A TENTATIVE reopening of the Strait of Hormuz is underway after the interim peace agreement between the United States and Iran triggered the first significant movement of oil and gas tankers through the vital waterway in months.

Several supertankers carrying crude oil, LNG vessels from Qatar, and Iranian ships have resumed transit, signalling a potential easing of one of the world's most critical energy bottlenecks.

What changed to allow ships to move again?

The key trigger was the interim US-Iran peace deal, under which Tehran committed to helping restore shipping traffic through the Strait of Hormuz to pre-war levels within 30 days.

Several developments followed:

-Iran agreed to facilitate maritime traffic and ease restrictions on vessels entering and leaving the Gulf.

-The US agreed to lift its blockade on Iranian ports as part of the agreement.

-The Joint Maritime Information Centre lowered the threat level in and around the Strait from "severe" to "substantial."

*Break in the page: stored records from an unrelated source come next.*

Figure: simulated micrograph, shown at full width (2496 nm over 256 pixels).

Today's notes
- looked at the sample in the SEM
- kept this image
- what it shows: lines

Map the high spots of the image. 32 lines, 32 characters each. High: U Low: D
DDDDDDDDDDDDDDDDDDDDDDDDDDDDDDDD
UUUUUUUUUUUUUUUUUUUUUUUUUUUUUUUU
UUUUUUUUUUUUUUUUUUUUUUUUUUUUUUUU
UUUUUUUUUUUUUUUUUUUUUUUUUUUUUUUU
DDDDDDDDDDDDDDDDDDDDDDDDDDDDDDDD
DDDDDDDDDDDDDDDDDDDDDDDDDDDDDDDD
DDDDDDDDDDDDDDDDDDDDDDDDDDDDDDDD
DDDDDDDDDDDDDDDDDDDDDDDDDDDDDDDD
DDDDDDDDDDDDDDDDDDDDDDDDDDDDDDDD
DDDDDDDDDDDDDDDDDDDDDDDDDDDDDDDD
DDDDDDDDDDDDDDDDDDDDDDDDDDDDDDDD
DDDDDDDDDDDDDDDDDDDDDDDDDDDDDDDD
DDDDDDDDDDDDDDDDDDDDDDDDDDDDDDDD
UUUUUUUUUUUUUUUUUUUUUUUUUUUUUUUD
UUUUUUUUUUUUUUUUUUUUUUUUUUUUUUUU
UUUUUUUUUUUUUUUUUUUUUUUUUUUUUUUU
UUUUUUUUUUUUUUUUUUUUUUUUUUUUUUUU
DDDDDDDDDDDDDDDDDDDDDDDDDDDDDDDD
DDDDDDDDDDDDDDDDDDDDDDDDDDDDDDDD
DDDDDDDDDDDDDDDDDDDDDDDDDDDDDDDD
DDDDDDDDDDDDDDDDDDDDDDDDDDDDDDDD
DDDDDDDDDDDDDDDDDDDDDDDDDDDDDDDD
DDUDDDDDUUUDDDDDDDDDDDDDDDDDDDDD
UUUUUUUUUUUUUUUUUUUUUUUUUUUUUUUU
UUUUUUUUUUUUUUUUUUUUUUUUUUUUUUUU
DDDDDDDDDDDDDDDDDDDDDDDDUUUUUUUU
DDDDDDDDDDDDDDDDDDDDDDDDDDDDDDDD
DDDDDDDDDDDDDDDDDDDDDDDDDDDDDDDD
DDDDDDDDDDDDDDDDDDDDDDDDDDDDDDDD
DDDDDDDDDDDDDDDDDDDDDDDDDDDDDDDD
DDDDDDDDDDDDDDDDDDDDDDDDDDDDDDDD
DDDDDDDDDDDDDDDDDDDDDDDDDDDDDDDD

-Tankers that had remained stranded inside the Persian Gulf for months began moving out.

-Major Gulf exporters, including Saudi Arabia, the UAE and Qatar, resumed some shipments with vessel tracking systems switched on, a sign of growing confidence.

Despite the progress, shipping groups and insurers remain cautious, citing concerns over mine clearance, navigation routes and the absence of a fully operational traffic-management system.

Why is the Strait of Hormuz so important?

The Strait of Hormuz is one of the world's most important energy chokepoints.

Located between Iran and Oman, it connects the Persian Gulf with the Gulf of Oman and the Arabian Sea. At its narrowest point, the waterway is only about 33 km (21 miles) wide, making it highly vulnerable to disruption.

Its significance stems from the enormous volumes of energy that pass through it:

Roughly one-fifth of global oil consumption moves through the strait.

It is the main export route for crude oil from Saudi Arabia, Iraq, Kuwait, the UAE and Iran.

Qatar, one of the world's largest LNG exporters, relies heavily on the route for natural gas shipments.

Millions of barrels of oil and large volumes of LNG pass through the channel every day.

Any disruption can quickly affect global energy markets, freight costs and fuel prices.

Which countries were most affected?

Saudi Arabia

Saudi Arabia, typically the world's largest crude exporter, was among the most affected.

Although Riyadh continued exports through its East-West pipeline to the Red Sea, the disruption limited flexibility and increased transport costs. Several Saudi supertankers remained stranded inside the Gulf during the conflict.

Qatar

Qatar's LNG exports were particularly vulnerable because most of its shipments pass through Hormuz. Any prolonged closure threatened gas supplies to key Asian and European customers.

United Arab Emirates

The UAE faced disruptions to crude exports, although some volumes could be redirected through alternative infrastructure.

Kuwait and Iraq

Both countries depend heavily on Gulf export terminals and have limited alternatives to Hormuz, making them especially exposed to any shipping restrictions.

Iran

Iran suffered from both shipping disruptions and US restrictions on its ports. The reopening offers Tehran an opportunity to increase exports and restore lost revenues.

Major importers

Large energy-importing nations such as China, India, Japan and South Korea were indirectly affected through supply uncertainty, higher freight rates and the risk of rising oil and gas prices.

Brent hits three-month low after US-Iran peace agreement

Oil prices dropped nearly 3% on Thursday as an interim US-Iran peace deal improved the global supply outlook.

The agreement includes plans to end the conflict, reopen the Strait of Hormuz and ease sanctions on Iran.

Brent crude futures fell $1.53, or 1.9%, to $78.02 per barrel.

US West Texas Intermediate (WTI) crude dropped $2.22, or 2.9%, to $74.57 per barrel.

Brent crude hit its lowest level since March 2, the first trading day after the initial US-Israeli strikes on Iran.

WTI touched its lowest level since March 4.

Will oil prices come down further?

The reopening of Hormuz is generally bearish for oil prices because it reduces fears of supply disruptions.

Several factors are already helping ease market concerns:

-More stranded oil cargoes are reaching global markets.

-Saudi, Emirati and Qatari exports are beginning to normalise.

-Iranian exports may increase after the lifting of US restrictions.

-China has reduced some crude purchases while US oil exports remain strong, helping balance global supply.

The direction of prices will depend on whether shipping volumes continue to rise over the coming weeks. If traffic returns close to pre-conflict levels and Gulf producers restore curtailed output, oil prices could face further downward pressure.

If security concerns persist or the peace arrangement falters, risk premiums could quickly return to the market.